Noticed an M1903 in a shop recently with garishly silver painted fittings. Front band, rear band, rear swivel, butt plate- all silver painted.

However, the walnut furniture (scant stock model) looked very good, as did the bolt and 7-1944 dated SA bore, so I bought it, being an avid shooter and seeing its potential for the range.

Disassembling the rifle, I have the impression that it didn't spend time outside in the weather like a 'regular' infantry weapon, getting wet and rusting. No rust between barrel, receiver, wood; all appear as new as if they left the factory last week. And yet, as new as the wood and metal appear, the silver painted fittings have their share of paint scrapes. Traces of cosmolineicon still exist on the metal/stock interfaces. No front sight hood. Nothing in the stock compartment.

Barrel, receiver, and bolt are parkerized; there is a smattering of R (Remington?) parts throughout the rifle.

Bolt parkerizing is in very good shape, with minimal wear visible on sliding surfaces. Bolt face has a rough surface finish (roughness reminds me of a cast iron pot surface, not of machining marks) , but shows absolutely no indication that a brass cartridge has ever slid across the (reparkerized?) surface. Maybe it's a new bolt, maybe it's the original bolt reparkerized. There is a tiny "E" underneath the bolt handle, plus "R" mark on the rear of bolt (the piece that retains the safety lever is marked R). Cocking piece notch (that which catches the sear in the trigger assembly) is in perfect condition, as if it hasn't been fired enough (at all?) to wear off the surface finish.

Stripper clip recesses in the receiver exhibit no wear.

Trigger is R marked. Rear sight is marked "G" and "S", and appears like new, as usual.

Serial number 973000 dates to 1918 from a quick internet search. I surmise that this rifle was repaired/upgraded by an arsenal during WW2, and thus it must have existed until Picasso got ahold of it.

Acetone and a toothbrush made short work of the paint- I have jumped off that historical cliff.
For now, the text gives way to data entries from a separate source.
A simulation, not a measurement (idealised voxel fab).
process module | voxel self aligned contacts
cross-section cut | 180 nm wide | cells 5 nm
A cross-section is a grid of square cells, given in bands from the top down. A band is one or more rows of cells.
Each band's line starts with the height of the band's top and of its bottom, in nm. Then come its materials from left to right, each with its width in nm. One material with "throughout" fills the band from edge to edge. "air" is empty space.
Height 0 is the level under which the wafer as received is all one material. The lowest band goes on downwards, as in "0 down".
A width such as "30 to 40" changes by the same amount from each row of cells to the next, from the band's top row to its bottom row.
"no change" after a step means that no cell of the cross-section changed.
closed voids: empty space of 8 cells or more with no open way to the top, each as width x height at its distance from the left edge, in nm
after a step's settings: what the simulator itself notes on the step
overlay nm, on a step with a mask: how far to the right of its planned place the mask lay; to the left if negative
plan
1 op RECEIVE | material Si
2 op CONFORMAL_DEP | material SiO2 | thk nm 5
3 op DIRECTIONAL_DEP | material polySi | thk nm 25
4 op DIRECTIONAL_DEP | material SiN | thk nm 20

The walnut stock and handguard are beautiful walnut, absolutely pristine inside, and very good outside. I think this rifle spent most of its life 'in the closet.'

So this rifle was restored to new condition, was painted silver, and was somehow handled enough to scuff up the paint while keeping the bore, bolt, cocking piece, etc. in in perfect condition.

The seller couldn't offer any background info.

I wonder what was the purpose of this painted rifle, who would have painted it.

I'll post photos once it's reassembled.